Description
Overview
The main purpose of this assignment is to introduce you to Eclipse, an integrated development environment (IDE) used mostly to write Java applications. The secondary purpose is to give you some hands-on experience with debugging applications.
All subsequent assignments in this course will require you to read, write, and modify
Java code; thus, it is imperative that you learn right from the start how to properly organize Java files and how to debug erroneous Java code.
Preliminaries: JavaScript
JavaScript is an interpreted, weakly typed programming language most commonly used
in web application development (i.e., client-side JavaScript), where its main purpose is
to provide interactivity. This programming language includes a rich set of features, designed in part to simplify its interaction with the Document Object Model (DOM), which
is a tree-like structure representing the elements found in a webpage.
The JavaScript programming language follows what’s called the ECMAScript standard,
defining the syntax of the language. Throughout this course, you will be developing a
simplified version of a JavaScript parser.
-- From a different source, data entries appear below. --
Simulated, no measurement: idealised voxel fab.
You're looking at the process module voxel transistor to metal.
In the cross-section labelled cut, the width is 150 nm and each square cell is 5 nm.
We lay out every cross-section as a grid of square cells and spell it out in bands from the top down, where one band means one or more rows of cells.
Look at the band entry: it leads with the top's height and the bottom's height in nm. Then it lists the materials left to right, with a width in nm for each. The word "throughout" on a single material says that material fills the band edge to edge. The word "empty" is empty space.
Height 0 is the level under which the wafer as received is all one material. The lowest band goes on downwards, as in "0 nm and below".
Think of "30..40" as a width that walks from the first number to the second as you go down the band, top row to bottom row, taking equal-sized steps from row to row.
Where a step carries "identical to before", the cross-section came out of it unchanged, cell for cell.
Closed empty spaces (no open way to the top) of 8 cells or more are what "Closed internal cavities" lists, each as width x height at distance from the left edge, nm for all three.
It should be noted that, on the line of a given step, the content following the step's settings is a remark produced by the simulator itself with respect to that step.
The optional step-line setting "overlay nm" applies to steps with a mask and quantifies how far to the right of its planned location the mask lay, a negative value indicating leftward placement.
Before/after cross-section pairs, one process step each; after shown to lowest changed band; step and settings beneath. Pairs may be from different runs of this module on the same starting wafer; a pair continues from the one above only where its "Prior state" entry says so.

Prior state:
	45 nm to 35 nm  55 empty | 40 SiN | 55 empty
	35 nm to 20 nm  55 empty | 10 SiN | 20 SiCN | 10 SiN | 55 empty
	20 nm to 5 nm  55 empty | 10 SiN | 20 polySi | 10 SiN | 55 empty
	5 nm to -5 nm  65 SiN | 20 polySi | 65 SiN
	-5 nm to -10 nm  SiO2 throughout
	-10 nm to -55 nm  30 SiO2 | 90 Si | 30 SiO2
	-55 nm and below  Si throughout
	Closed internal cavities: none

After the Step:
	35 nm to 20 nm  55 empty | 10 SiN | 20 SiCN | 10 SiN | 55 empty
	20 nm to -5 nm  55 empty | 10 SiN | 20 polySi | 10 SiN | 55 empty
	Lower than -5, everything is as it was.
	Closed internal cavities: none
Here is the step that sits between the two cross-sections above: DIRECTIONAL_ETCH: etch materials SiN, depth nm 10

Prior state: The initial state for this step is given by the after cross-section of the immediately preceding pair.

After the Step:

For more information on JavaScript, you can visit the following links: link, link
Preliminaries: Background on Lexing
Lexing is the process of generating tokens when compiling or interpreting code. These
tokens must be generated in order for code to be parsed and, eventually, compiled/executed. Tokens, in essence, are numerical identifiers representing symbols that are
meaningful to the syntax of the programming language. For example, consider the following JavaScript (JS) expression:
x = foo(a,b);
When the above JS code is lexed, the tokens generated will be as follows:
NAME: x
ASSIGN
NAME: foo
LP
NAME: a
COMMA
NAME: b
RP
SEMI
Note that ASSIGN refers to the “=” (i.e., assignment operation), LP refers to the left
parenthesis, RP refers to the right parenthesis, and SEMI refers to the semicolon. In addition, variables and function names are identifiers, and are assigned the token NAME.
Your task
In this assignment, we provide you with a token stream generator for JavaScript code.
This program, which generates tokens as described above, will contain four bugs. Your
task is to identify these four bugs using Eclipse debugging techniques and fix the token
stream generator code.
Instructions
1. Download and install Eclipse at http://www.eclipse.org/downloads/
2. Read the Eclipse tutorial (Lab 1). The tutorial can be found in the course website.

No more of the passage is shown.